While there are several threads in this story, one of them is the number of new expenses that increase our monthly budgets. Things that did not exist before but we find "essential" today, such as cable TV, cell phones and internet access.

After looking at my own household expenses, it strikes me that household budgets have changed a great deal in the last 20 years and those changes are a contributing factor to household debt.

To examine this point, I made a typical budget for a small household in the Seattle, WA area. It is worth noting that some people pay a LOT more for cable TV and cell phones and that these numbers are only for monthly fees, not purchases of new phones, etc. There are also a lot more monthly fees out there, such as a newspaper or website subscriptions, video game subscriptions, and the like.

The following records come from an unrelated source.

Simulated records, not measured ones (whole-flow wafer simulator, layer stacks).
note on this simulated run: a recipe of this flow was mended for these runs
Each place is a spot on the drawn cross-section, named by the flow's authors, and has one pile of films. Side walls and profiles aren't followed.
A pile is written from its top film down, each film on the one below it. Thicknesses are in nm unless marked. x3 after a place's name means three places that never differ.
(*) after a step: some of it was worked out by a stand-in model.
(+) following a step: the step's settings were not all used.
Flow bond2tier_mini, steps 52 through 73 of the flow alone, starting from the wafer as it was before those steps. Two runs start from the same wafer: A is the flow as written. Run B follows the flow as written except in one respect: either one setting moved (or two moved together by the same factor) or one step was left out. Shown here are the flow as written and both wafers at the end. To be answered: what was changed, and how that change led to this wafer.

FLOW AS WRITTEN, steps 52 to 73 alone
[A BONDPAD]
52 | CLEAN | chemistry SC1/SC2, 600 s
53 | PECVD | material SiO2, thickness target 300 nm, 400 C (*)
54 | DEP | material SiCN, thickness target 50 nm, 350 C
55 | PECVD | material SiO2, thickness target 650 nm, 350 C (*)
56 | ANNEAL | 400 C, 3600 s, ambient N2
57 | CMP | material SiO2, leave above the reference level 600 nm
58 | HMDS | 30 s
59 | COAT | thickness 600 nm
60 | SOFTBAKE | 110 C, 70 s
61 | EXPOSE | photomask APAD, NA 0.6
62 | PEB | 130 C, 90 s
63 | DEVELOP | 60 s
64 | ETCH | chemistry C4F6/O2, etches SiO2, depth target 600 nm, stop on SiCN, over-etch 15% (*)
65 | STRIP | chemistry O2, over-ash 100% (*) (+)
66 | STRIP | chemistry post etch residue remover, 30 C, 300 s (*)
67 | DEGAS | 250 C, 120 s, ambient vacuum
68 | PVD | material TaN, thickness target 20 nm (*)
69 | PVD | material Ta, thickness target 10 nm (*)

a household budget strawman

 
Month Year
Median Annual Income (2003) $3,811 $45,736
Original Monthly Household Expenses
Service or Expense Month Year
Rent or Mortage $1,200 $14,400
Gas $65 $780
Water $20 $240
Telephone $25 $300
Garbage&Recycling $10 $120
Total $1,320 $15,840
New Household Recurring Expenses
Service or Expense Month Year
Cable TV $80 $960
Internet Access $50 $600
Cell phone (2 people) $70 $840
Total $200 $2,400

Rising Household Expenses
Original expenses as % of gross income 35% 35%
Budget Increase 15% 15%
New expenses as % of gross income 40% 40%

From this data, we see a typical household used to pay 35% of their gross income for "housing". The new services add 15% to that budget and raise the cost of household expenses to 40% of gross income.

That 5% difference is not huge but it is something, especially if you are looking for ways to cut spending and meet your monthly budget. Moreover, it represents 5% of your income that you could have spent elsewhere and previous generations did spend elsewhere. Modern conveniences may be saving us time but they are also adding cost to our budgets.

the new necessities

There are some interesting aspects to these new household services.

  • First, they are recurring fees that happen every month and never get "paid" off. (This fee vs purchase issue is a big one that represents its own thread in the larger picture.)
  • Their price is largely unquestioned because you "have to have it" and just gets tucked into the new monthly expenses.
  • And unlike other utilities such as gas, water or electricity, one pays for these new services whether or not you actually use them; it costs $50 a month simply to have a cable modem whether or not you ever get on the Internet.

The last point in particular is an interesting one. As consumers, why do expect to pay only for the electricity or water we use (based on a personal meter) but we are willing to pay a flat fee (and sometimes an additional fee) for other services? Wouldnt it make sense to pay only for the cell phone calls one makes instead of a flat fee for minutes so that if you dont make a call, you dont pay anything? The same goes for Internet bandwidth or cable TV. Why pay for 300 TV channels when you only watch 5?

I can understand why companies prefer the flat fee - they make a consistent and predictable income regardless of usage. Moreover they regularly profit on people who pay for the service but barely use it. I would have expected some competition to enter and take advantage of the fact that consumers are broadly paying for more than they actually use by offering a pay-for-use system. Maybe that is coming?